Countries have similar code as the organizations. For example, “CA” is for Canada and “UK” is for United Kingdom (England). United States code is “US”, but it is the default since the Internet began here in the US.

What is the Domain name composed of?
The Domain name is right justified, which means the name actually starts from the right and ends in the left side of the name. For example, “java.sun.com” is a commercial company named Sun that has Java as a Domain name. The proper or complete Domain name should be “java.sun.com.us” where the country is The US, a commercial company named Sun that has Java as a Domain name.

Services and Service Providers
The original objective of the Internet was to provide communication and services for government, education and research institutes. The US government had funded the Internet cost. Now, the Web main objective is to provide communication and services for businesses, government, education and so on. The Web are commercial services and its funding is provided by the networks that make up the Web. These networks are independent companies, governments or educational institutes. They provide Web services with a fee or free to their members. These networks are called service providers. For example, a student enrolled in a state university, may have a free Web or Internet account. A company like America On-line provides its customer with a Internet access and a Web page for a monthly or yearly fee.

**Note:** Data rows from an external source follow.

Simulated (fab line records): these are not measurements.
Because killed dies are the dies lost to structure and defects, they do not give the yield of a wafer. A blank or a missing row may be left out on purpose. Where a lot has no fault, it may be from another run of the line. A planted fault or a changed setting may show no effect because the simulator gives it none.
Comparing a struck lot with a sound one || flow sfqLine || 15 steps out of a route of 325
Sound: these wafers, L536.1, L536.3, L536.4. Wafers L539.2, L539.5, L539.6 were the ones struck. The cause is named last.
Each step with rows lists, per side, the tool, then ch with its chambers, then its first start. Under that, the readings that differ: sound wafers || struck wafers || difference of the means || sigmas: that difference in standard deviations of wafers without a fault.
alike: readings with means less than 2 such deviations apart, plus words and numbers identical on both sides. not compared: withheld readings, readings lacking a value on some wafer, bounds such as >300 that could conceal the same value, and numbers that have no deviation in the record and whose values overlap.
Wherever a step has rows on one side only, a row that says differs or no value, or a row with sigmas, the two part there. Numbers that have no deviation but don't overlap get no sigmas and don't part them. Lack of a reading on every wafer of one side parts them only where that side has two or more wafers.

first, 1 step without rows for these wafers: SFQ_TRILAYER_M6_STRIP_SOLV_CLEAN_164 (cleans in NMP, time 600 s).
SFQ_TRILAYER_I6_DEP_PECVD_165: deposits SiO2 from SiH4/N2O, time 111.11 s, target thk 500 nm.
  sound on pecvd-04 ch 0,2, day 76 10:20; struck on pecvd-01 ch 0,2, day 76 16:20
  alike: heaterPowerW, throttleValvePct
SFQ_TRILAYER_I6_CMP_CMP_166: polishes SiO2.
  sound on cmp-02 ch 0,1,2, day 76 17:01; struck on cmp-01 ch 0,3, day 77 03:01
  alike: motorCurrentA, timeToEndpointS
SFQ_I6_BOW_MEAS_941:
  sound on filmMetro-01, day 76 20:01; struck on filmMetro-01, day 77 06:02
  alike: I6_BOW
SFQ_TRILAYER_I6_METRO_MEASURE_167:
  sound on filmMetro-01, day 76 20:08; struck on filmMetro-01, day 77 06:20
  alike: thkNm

Every network has all the software and hardware needed to communicate with the rest of the Web and it customers or members. It may be called the service provider, host or server, but it is actually a service provider. Note that the software of that service provider (which has or owns), that does all the communication and services is called the server. This means the server is the network communication software and hardware plus all the utilities that network has. This also means a service provider may have more than one server on the Web. For example, a company or a university may have one or more of the following servers on the Web:

         1. HTTP
         2. FTP
         3. Gopher
         4. Archie
         5. Telnet
         6. WAIS

Each of these servers may use different communication protocol. For example HTTP serve uses TCP/IP family of protocol for communication.

Server Services
The server is the software that service providers use to communicate and provide services. The server can provide a number of services, which may be included in the following:

         1. Web Page – Home Page
         2. Browser
         3. E-Mail
         4. Common Gateway Interface
         5. Web Site – Virtual host
         6. Search Services
         7. Communication Channels
         8. News
         9. File Services

Script
A group of commands stored in a file is called script. This script is to be executed using a command interpreter. For example, a DOS Batch file can be considered a DOS script. Unix Shell script is another type of script, where the Unix shell is the command interpreter, which executes the shell script.

Web Page
A Web page is a text file containing a number of commands to be executed by a program called “Web Browser”. It is basically a script to be executed by an interpreter. The Web page commands are HTML commands, which are known as HTML tags. These commands are used to create a Web page with messages, banners, logos, buttons, graphic images, as well as calling Java applets, or run programs (CGI).

Home Page
Home page is the starting Web page for server or the first page the Browser starts with. Every server, Web site or a group of pages has a home page. The user of the Web can set any Web page to be a home page. For example, JavaSoft has a home page for Web users to link to and access information about Java and Java’s latest changes.

Web Site/ Web Host
A Web site is a group of related Web pages sharing a common subject or theme. A Web server is the “Web Host”, which may host many Web sites. For example, AT&T service provider may have a server with over 200 Web sites, ranging form software developers groups to ant or bug collectors.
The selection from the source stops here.